State v. Williams

Decision Date14 November 1979
Docket NumberNo. 61228,61228
Citation285 N.W.2d 248
PartiesSTATE of Iowa, Appellee, v. Robert Anthony WILLIAMS, Appellant.
CourtIowa Supreme Court

Gerald W. Crawford, Des Moines, and Robert Bartels, Iowa City, for appellant.

Thomas J. Miller, Atty. Gen., Faison T. Sessoms, Asst. Atty. Gen., Dan L. Johnston, Polk County Atty., Robert J. Blink and Rodney J. Ryan, Asst. Polk County Attys., for appellee.

Considered by LeGRAND, P. J., and REES, HARRIS, ALLBEE, and McGIVERIN, JJ.

ALLBEE, Justice.

This is an appeal by Robert Anthony Williams from his conviction, on retrial, for first degree murder, a violation of sections 690.1 and 690.2, The Code 1966. The charge arose out of the death of Pamela Powers, which occurred on December 24, 1968.

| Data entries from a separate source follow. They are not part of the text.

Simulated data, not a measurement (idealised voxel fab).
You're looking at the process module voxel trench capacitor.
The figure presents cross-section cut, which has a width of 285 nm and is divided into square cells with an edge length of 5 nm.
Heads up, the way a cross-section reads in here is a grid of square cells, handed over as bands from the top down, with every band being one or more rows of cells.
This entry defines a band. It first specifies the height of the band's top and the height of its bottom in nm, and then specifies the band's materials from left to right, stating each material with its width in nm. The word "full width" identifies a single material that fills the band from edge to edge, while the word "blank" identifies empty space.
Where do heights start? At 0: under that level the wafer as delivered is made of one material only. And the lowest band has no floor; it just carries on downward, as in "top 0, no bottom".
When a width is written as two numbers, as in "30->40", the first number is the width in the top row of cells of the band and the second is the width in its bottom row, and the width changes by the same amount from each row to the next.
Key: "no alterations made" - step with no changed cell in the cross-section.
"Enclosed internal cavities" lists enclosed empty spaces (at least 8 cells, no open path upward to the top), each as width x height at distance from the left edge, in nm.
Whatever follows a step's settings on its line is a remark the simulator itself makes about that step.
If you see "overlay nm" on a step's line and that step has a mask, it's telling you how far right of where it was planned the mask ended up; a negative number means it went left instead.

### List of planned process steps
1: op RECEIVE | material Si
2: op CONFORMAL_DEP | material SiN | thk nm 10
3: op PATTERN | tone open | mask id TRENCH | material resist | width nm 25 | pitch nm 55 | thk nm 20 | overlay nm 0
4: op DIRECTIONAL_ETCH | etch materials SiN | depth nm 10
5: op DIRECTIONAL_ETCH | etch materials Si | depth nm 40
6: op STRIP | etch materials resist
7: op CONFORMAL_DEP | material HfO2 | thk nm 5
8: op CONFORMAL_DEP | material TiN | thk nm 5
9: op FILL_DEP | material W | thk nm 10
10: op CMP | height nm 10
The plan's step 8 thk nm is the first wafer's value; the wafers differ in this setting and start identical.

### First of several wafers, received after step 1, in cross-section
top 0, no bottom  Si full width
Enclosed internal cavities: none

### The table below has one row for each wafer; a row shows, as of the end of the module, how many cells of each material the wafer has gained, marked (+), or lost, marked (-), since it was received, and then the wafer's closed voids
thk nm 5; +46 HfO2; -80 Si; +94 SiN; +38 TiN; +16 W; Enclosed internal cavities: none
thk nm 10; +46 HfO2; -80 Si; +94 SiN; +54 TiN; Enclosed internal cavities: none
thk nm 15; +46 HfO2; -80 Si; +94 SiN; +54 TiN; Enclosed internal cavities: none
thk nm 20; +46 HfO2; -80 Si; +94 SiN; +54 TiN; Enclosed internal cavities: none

Williams was initially tried and convicted of this crime in 1969. On appeal from that conviction he contended that the police had obtained certain statements from him in an unlawful manner and that those statements should have been suppressed. This court rejected his argument and, in a five to four decision, affirmed the conviction. State v. Williams, 182 N.W.2d 396 (Iowa 1970). Defendant then petitioned the United States District Court for the Southern District of Iowa for a writ of habeas corpus. That court held that defendant's statements had been obtained in violation of his right to counsel and privilege against self-incrimination and sustained the petition. Williams v. Brewer, 375 F.Supp. 170 (S.D.Iowa 1974). A divided panel of the court of appeals affirmed. 509 F.2d 227 (8th Cir. 1974). After petitions for rehearing and rehearing en banc were denied by the court of appeals, the Supreme Court granted certiorari, 423 U.S. 1031, 96 S.Ct. 561, 46 L.Ed.2d 404 (1975), and affirmed, also by a vote of five to four. Brewer v. Williams, 430 U.S. 387, 97 S.Ct. 1232, 51 L.Ed.2d 424 (1977).

The facts out of which the prosecution arose have been set out in the prior opinion of this court and in the opinions of the court of appeals and Supreme Court. Factual statements in this opinion will therefore be limited to those necessary to the discussion of the individual issues which defendant has raised. Those issues are considered in the order in which they were presented by his brief.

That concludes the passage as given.